Opinion
No. 45A03-9902-CV-75.
December 22, 1999.
Appeal from the Lake Superior Court, The Honorable James Richards, Judge, Cause No. 45D05-9805-CP-1055.
Gregory S. Reising, Gary, Indiana, Attorney for Appellants.
David A. Buls, Lucas, Holcomb Medrea, Merrillville, Indiana, Attorney for Appellee.
OPINION
Case Summary
Appellants-Defendants the Gary Community School Corporation and its Board of Trustees (named individually) (collectively referred to as "School Board") appeals the summary judgment granting the request of Appellee-Plaintiff Gariup Construction Company, Inc. ("Gariup") that the School Board's resolution providing that any bids for public works projects submitted by Gariup be returned unopened be declared void as violative of Indiana's statutes requiring that public works projects be subject to a free, open, and competitive bidding process, IND. CODE § 36-1-12-4. We affirm.
Issue
The following is the sole issue as framed by the School Board:
For the first time in its appellant's reply brief, School Board attacks Gariup's standing to bring the present lawsuit. This issue is waived. See Ind. Appellate Rule 8.3 (A)(7);Chrysler Motor Corp. v. Resheter, 637 N.E.2d 837, 839 (Ind. Ct. App. 1994) (holding that a party may not assert an argument for the first time in its reply brief). Moreover, it is manifest that Gariup, as a contractor in the business of performing public works projects, has standing to challenge a school board resolution which specifically excludes Gariup from bidding on public works projects. See Pence v. State, 652 N.E.2d 486, 488 (Ind. 1995) (noting that for a private individual to invoke the exercise of judicial power, it is not sufficient that he has merely a general interest common to all members of the public; he must ordinarily show that some direct injury has or will immediately be sustained).

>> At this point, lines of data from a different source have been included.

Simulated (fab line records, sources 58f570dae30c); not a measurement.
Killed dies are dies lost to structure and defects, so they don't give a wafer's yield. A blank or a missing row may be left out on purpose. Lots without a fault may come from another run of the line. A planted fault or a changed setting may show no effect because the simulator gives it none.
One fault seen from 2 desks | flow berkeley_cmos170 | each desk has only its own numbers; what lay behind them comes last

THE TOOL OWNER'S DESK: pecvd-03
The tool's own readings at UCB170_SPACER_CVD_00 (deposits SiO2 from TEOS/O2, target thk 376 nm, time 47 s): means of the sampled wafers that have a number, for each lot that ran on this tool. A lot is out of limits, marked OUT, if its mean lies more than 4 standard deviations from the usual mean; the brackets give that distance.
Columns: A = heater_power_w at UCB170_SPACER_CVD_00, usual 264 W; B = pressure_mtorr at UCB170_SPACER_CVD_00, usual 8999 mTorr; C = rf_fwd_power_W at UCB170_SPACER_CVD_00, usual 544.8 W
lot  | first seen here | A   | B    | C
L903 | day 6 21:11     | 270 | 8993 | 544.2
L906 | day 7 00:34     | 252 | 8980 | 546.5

Does a local school board, after making an investigation on the quality of work produced by [a] construction contractor over a number of years, have the power to take an action to ban the contractor from bidding on projects for the school city for a period of time after which the contractor can reapply to regain its status as bidder.
(Appellant's brief at 1).
Facts
The designated evidence most favorable to School Board reveals that, in 1997, the School Board requested that the Director of Buildings and Grounds for the school corporation conduct a study of the contracts let by the school corporation over a number of years to determine which contracts had developed problems either at the time of construction or thereafter. (R. 137-38). The Director determined that, since 1965, the school corporation had let 178 contracts for the replacement, maintenance, or repair of buildings. Ten of those contracts were given to Gariup. Of the 168 contracts not given to Gariup, less than ten percent were problematic. However, of the ten contracts given to Gariup, six had constituted serious problems for the corporation. For example, Gariup had failed to properly attach brick to two gym walls costing the corporation over $10,000.00 in repairs. Gariup had done substandard work at another school which cost the corporation nearly $500,000.00 in repairs. Gariup built the Lew Wallace football stadium which has been a constant maintenance problem. Gariup erected Pulaski School where the heating and air conditioning system has never functioned properly requiring corrective measures costing $40,000.00. Gariup's work at another school was quite poor causing the rapid deterioration of the science lab. The Director recommended that the School Board no longer accept any bids from Gariup. On May 12, 1998, the School Board passed a resolution which read in pertinent part as follows:
1. Gariup Construction Company is hereby declared a non-responsible bidder. Any bids submitted by Gariup Construction Company for projects of the Gary Community School Corporation will be returned to Gariup unopened. No general contractor may use Gariup as a subcontractor on any Gary Community School Corporation project without expressly requesting same of the Board of School Trustees.
2. Gariup Construction Company may work with staff and indicate to staff how and when it has improved its quality control and bidding system to be reinstated as a bidder on projects of the Gary Community School Corporation.
3. Three (3) years after October 28, 1997, Gariup Construction Company, Inc., or its successor may reapply to the Board of Trustees to be listed as a responsible contract bidder. The Board of Trustees will consult with staff as to what changes Gariup Construction Company has made and may, at that time, if they choose, reinstate Gariup Construction Company.
4. This Resolution shall apply to Gariup Construction Company, Inc. of Gary, Indiana, any subsidiaries of same, any successors of same and any newly formed construction companies made up of the principal or principals of the present Gariup construction Company.
Gariup brought the present action for declaratory judgment and injunctive relief asserting that the resolution violated IND. CODE § 36-1-12-4. The trial court granted summary judgment in favor of Gariup and this appeal followed.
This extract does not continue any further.